With a vacuum like that, keeping your place clear of leaves this fall would be a breeze, assuming you could wrestle the big hose around, which looks easier than it is.
I came across this city of Albany crew on Wednesday as they — the truck’s driver and the hose wrangler — cleared a gutter along one of the sides of Takena Park. I quickly realized that this was not part of the regular leaf pickup program on Albany streets, which is run by the Republic Services disposal company as part of its franchise arrangement with the city.
No, as Park Operations Supervisor Rick Barnett explained via email, it’s what the parks people do in the fall: “We pick up or blow leaves etc. off the turf, parking lots etc. in the parks, suck them up and either use them for mulch or send them for composting. Our leaf pickup is only at parks and areas we manage that have large quantities of leaves (which is plenty). We have good equipment which makes our efforts time- and cost-effective. It would be impossible for us to put all of our leaves on the curb and would be impractical for Republic Services to pick up them up. Republic Services is helpful with the large containers and hauling necessary for final disposal.”
On city streets away from parks, the fall’s many tons of fallen leaves have been mostly swept into the streets for pickup by the disposal company. Republic Services scheduled three leaf pickup sweeps of city streets through Dec. 19. The first as been completed, and second is under way until Nov. 28, and the third is scheduled Dec. 8-19.
The company and the city in its newsletter asked residents to rake leaves into the street only just before each pickup period. “Rows should be long, narrow, and two feet away from the curb. Leaves should not block bike lanes, storm drains, or driveways.”
“Two feet from the curb” and “not in bike lines” are mutually exclusive. So it’s no surprise that, as I mentioned a couple of days ago, that request is often ignored. (hh)
Oh great. Now that machine really sucks.
I had contemplated a headline along those lines, but then good taste prevailed. (hh)
I appreciate that Republic provides leaf pick-up and charges me for it. But a schedule that is no more specific than a three-week window is not helpful.

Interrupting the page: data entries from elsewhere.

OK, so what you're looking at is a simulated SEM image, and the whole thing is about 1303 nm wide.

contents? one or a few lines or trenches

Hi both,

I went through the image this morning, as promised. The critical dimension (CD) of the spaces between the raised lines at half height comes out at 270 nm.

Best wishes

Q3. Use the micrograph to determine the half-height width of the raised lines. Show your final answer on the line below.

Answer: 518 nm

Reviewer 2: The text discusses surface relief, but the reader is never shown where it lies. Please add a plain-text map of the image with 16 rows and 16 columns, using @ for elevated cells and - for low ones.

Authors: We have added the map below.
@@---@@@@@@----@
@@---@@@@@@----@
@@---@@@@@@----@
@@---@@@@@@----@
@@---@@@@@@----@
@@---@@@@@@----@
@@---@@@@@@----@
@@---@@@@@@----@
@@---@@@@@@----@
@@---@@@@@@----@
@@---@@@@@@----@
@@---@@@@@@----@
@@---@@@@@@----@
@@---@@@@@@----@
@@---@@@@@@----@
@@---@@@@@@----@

A week and a half ago I raked my leaves into the street, exactly one foot from the curb, and into several nice big piles.
Since then, no sight of the Republic truck. Evidently my neighborhood is in the back end of the three week schedule.
My nice piles have now pretty much blown down the street, into the sewer line, or back on the lawn.
I’m not sure I’m getting my money’s worth for this “service.”
Cameron Clark commented via Facebook: “I’ve always wondered why these aren’t more popular. I guess there’s more job security in blowing them from side of the street to the other so they can blow all over the place within 30 minutes. We don’t blow dirt all over our house so it can resurface in other places. We vacuum it to remove it.”